Great Lake States Take Invasive Species Action

boating ramp

boating ramp

MADISON – Wisconsin, Michigan and Minnesota share many of the same boaters and anglers – now they’re sharing the same message to help protect their iconic waters from aquatic invasive species such as Eurasian water-milfoil, zebra mussels and spiny water fleas.

The states are teaming up on a new public service campaign to help carry a consistent message encouraging boaters and anglers to take steps to avoid accidentally spreading zebra mussels, spiny water fleas and other invasive aquatic species when they travel among states.

“We share a common goal of stopping aquatic hitchhikers to keep our Great Lakes and our inland waters healthy,” says Department of Natural Resources Secretary Cathy Stepp.

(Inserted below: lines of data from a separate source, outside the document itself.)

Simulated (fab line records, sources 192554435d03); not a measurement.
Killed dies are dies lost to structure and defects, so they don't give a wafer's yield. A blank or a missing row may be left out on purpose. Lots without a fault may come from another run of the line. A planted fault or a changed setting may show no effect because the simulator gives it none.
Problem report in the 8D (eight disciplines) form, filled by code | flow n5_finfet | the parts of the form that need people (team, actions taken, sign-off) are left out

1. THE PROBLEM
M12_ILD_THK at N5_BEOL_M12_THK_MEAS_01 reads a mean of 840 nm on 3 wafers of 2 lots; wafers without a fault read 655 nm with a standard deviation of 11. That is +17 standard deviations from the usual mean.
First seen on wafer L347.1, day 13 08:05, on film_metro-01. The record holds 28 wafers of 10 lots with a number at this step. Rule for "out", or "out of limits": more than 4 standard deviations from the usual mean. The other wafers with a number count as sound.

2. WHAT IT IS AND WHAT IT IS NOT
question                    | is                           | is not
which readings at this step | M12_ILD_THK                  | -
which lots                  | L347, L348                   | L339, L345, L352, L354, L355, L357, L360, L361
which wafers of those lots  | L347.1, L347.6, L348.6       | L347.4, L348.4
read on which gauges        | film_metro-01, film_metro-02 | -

“By pooling our resources we can help reach more people with an important reminder as they travel back and forth.” Minnesota Department of Natural Resources Commissioner Tom Landwehr says the Minnesota DNR “welcomes every opportunity to work with other states on AIS prevention measures and this multi-state production is a fitting example. It offers a consistent message and a coordinated approach to effectively address the tough issue of AIS.”

Michigan Department of Environmental Quality Director Dan Wyant invites partner organizations and individuals to share the video to spread awareness. “We encourage boaters to take action by cleaning equipment to prevent the spread of invasive species in our states.” Wisconsin and other Great Lakes states have been increasingly trying to work across the region to meet the challenges of invasive species, nonnative species that can cause environmental or economic harm or harm to human health. Outreach was fertile ground for such cooperation, says Bob Wakeman, who coordinates aquatic invasive species efforts for the Wisconsin Department of Natural Resources and who had the idea for the tri-state public service message.

“With the help of our partners and on-site recruiting, we were able to capture a wide diversity of people who enjoy our waters,” Wakeman says. “We think it’s one of the strengths of the video: seeing and hearing average Wisconsinites, Minnesotans and Michiganders on why they love their waters and why it’s important to protect them.”

Marjorie Casey, Minnesota DNR aquatic invasive species information officer, says the multi-state public service announcement “is a good reminder for everyone to read and understand local AIS laws wherever they travel. “The prevention requirements are slightly different across the three states, and the AIS laws for each state are available online.”